Sunday 24 January 2016

in a little box with nasty barricades

For the anti-outsider racism against Scotland's diaspora which made it morally necessary to vote No, the worst of the leading nats was Jim Sillars. He it was who actually proposed that the Scots born in diaspora as the offspring of our emigrants - whose emigration itself was supposed to be a nat issue - should be filtered for desirable skills the same as migrants with no roots here, before they can live in their own country. He took this line of xenophobic hate speech towards a section of his own nation, in his campaign dialogue with George Galloway and to the Yes meeting on 7 May 2014 at Liberton school, Edinburgh. SSP leader Colin Fox was sitting beside him and continued to do a campaigning tour with him calling him a friend.

I saw it because it was my question on citizenship by descent that he was answering. He told the same meeting that he was a Eurosceptic who would rather Scotland be like Norway and join EFTA, he retains from 70s nationalism its anti-EU strain, the idea of sacrosanct national sovereignty not getting pooled and united with anyone. Anti-Europeanism is now another racist anti-immigration position, because it means, and at British level much of it is motivated by, ending the union of free movement and travel. Going back to having nasty barricades up to the rest of the world outside your little box of global apartheid.

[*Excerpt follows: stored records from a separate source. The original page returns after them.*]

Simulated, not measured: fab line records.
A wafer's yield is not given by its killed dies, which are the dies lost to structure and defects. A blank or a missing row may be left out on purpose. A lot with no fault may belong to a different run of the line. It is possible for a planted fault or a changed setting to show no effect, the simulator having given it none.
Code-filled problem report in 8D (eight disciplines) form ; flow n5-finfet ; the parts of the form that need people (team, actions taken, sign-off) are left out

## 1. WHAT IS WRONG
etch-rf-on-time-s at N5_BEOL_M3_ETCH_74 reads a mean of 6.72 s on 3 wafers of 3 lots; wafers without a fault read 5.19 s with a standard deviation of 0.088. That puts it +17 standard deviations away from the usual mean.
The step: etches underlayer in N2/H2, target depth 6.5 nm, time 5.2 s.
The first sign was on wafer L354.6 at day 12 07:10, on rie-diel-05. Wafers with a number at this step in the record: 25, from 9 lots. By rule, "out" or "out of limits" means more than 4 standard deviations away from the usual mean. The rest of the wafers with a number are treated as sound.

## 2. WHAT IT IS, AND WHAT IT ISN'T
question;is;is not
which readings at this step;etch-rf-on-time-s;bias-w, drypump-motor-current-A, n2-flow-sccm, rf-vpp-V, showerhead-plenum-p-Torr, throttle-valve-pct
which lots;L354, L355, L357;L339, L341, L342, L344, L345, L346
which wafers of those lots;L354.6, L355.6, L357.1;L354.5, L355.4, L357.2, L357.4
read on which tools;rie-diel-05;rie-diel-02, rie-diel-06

It fits him perfectly that he has now announced he's campaigning for an Out vote in the referendum, and splitting with the SNP mainstream by it, as he has ranted against the party control created by Salmond. The nats are better off without him, but will they realise it and break with his sick level of anti-diaspora bigotry?

Sillars will have no claim to moan or to claim any crisis if Scotland votes In and Britain votes Out. It is a matter of record that he wants the opposite.

Saturday 9 January 2016

term time

Green leader Patrick Harvie to wrote a column in yesterday's National, accepting as routine and uncontroversial across all oarties the bill to put off the 2020 Scottish election to 2021. He writes that he anticipates our electoral term becoming 5 years from now on to fit with the British and European terms and avoid clashes.

What's so wrong with clashes then? What is wrong with simply having an election at some other date than May when you want to avoid a clash? What, only since 1997, is suddenly so magic about May for elections?

Why the hell do the Greens, on the whole the most reformist party, want to go along with a consensus to make elections less frequent? How does that help reform anything?

Why would they, or indeed a nationalist government, want to change for worse Scotland's election cycle to acommodate Britain's, when there is no need to? Especially when there is much discontent by British-level political journalists that the term is too long. This 5 year term, this reduction in elections now presented as permanent, originated entirely from the party interests only for the 2010 parliament in making a right wing coalition deal of despised memory!

It rather looks like the Greens have succumbed to temptation to accept the gravy train giving them a free ride of holding their seats for the extra year, between having to see how they as small party perform in elections.